The military today simulated repelling a Chinese sea assault, integrating shore-launched missiles and drones with fast patrol boats to stop an attempted invasion.
Taiwan routinely holds drills ahead of the Lunar New Year holiday, which begins next month, but these are the first to take place in front of the media since China held its most recent round of war games around the nation in December last year.
Any invasion of Taiwan by China would be very difficult given that the People's Liberation Army would have to first cross the Taiwan Strait and then attack the limited number of beaches on the nation’s main island that are suitable for landing their forces.

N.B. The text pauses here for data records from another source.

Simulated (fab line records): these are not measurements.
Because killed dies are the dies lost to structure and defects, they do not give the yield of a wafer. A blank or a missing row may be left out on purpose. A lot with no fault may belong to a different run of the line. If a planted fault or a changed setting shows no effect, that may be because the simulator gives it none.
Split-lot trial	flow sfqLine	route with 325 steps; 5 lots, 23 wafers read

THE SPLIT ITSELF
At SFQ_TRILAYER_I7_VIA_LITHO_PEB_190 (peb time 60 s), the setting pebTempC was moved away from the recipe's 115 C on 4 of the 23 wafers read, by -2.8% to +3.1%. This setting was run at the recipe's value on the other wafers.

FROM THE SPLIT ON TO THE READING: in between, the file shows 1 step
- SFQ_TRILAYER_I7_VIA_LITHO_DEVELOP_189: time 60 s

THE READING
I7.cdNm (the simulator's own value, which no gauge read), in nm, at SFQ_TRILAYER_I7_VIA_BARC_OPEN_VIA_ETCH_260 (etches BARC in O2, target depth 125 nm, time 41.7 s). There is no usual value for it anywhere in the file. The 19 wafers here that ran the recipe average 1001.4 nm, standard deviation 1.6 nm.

Photo: Wu Che-yu, Taipei Times
The drill, on a beach that forms part of Kaohsiung’s Zuoying (左營) naval base, imagined a scenario where Taiwan first detects an unknown boat loitering off the coast and then sends drones to investigate.
Taiwanese attack drones and fast, missile-armed patrol boats are then pressed into action. Snipers help pick off enemy forces and domestically made anti-ship Hsiung Feng missiles take aim from concealed mobile launchers on the beach.
The near-shore exercise with coordinated strike missions was able to build a "kill chain and effectively execute joint interceptions," said a Marine Corps officer, speaking while fully masked and not providing his name for security reasons.
"This demonstrated the navy's multi-layered, multi-wave defensive combat effectiveness, as well as the Marine Corps’ combat power and resilience in rapidly taking control from both the sea and the land," he said.
President William Lai’s (賴清德) administration, as part of a defense-modernization program, has pushed for more combat-realistic training that relies less on set-piece performances and more on simulating actual combat.
Earlier this week, the military showed how its US-made High Mobility Artillery Rocket System (HIMARS) would be used to hit the Penghu islands in the Taiwan Strait should Chinese forces seize them first and use them as a base to launch strikes on Taiwan proper.
The Lockheed Martin HIMARS, one of Taiwan's newest and most precise strike weapons, has been used extensively by Ukraine against Russian forces.